# My Large Cauldron



## chriss_nc (Nov 6, 2008)

This year's big prop is a new witch. This one is the second of the planned three sisters, the first of which is my flying witch. This new witch is a spin on the old cauldron stirring witch that has been made for years but more to come on that later.

Any witch that has the need to stir needs a cauldron. I've been looking around at the cauldrons that other haunters have made and those few that are available to purchase. I have not found any that really appeal me in shape or size. So I decide to build one...

I started with a 16" plywood circle that I cut on the band saw. I then cut a 1" wide donut off the outside edge of that. I used some plastic mesh I happened to have around to create a basket by stapling it to the outside of the circle on one edge and the inside of the donut on the opposite edge.

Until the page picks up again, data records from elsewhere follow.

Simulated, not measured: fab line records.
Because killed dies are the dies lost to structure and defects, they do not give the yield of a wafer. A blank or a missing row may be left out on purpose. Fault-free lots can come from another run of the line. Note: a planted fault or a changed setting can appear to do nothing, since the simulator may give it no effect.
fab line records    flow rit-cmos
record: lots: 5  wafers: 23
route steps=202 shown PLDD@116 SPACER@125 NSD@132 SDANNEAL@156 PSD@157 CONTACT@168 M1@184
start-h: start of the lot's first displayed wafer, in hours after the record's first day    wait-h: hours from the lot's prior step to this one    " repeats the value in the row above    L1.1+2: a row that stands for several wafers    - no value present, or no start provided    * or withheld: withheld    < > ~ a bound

I drew a profile on a piece of foam then cut it out and fine tuned it. Once I had a shape I liked I cut 7 more to match the first. I hot glued and fastened them with nails, pushed through the mesh, to the sides. I added a few braces to support the Great Stuff as I filled it. 









I then started filling the voids with Great Stuff. Once the top sections were partially filled I waited for them to start setting up.









Once the top had setup I flipped it over to start on the bottom half. After using 4 cans of Great Stuff on the top half and not completely filling each section I started stuffing pieces of old pool noodle into the voids before filling them. 









. . .


----------



## chriss_nc (Nov 6, 2008)

*My Large Cauldron (Con't) . . .*

After waiting for the foam to setup I again flipped it. I then added 2 blocks of 2x4 foamed them in so I can attach the handles later.









That brought me to Monday and work. Plenty of time for it to setup completely. I got out the bread knife and started carving away to get rid of the excess foam. I feel like I am at the point of having the shape I was looking for. 









I'll post updates as I continue...


----------



## Lambchop (Jan 28, 2011)

Good idea. Can't wait to see paint.


----------



## Monk (Aug 26, 2008)

looks good so far


----------



## Death's Door (Mar 22, 2006)

This is turning out to be a cool prop!


----------



## Jacksonville Haunter (Apr 21, 2011)

Looking good. Can you finish for this year?


----------



## MapThePlanet (Nov 12, 2010)

Pretty kewl! Think you might have just enough time to get it done!!


----------



## chriss_nc (Nov 6, 2008)

MapThePlanet said:


> Pretty kewl! Think you might have just enough time to get it done!!


It should be finished by the end of the weekend. It's got to be integrated into the rest of the new witch prop.


----------



## Jack Mac (Nov 28, 2012)

That is a great start on your cauldron. Looking forward to seeing how it turns out. I just saw the video of your awesome flying witch, it looks so cool!


----------



## chriss_nc (Nov 6, 2008)

Jack Mac said:


> That is a great start on your cauldron. Looking forward to seeing how it turns out. I just saw the video of your awesome flying witch, it looks so cool!


Thanks.


----------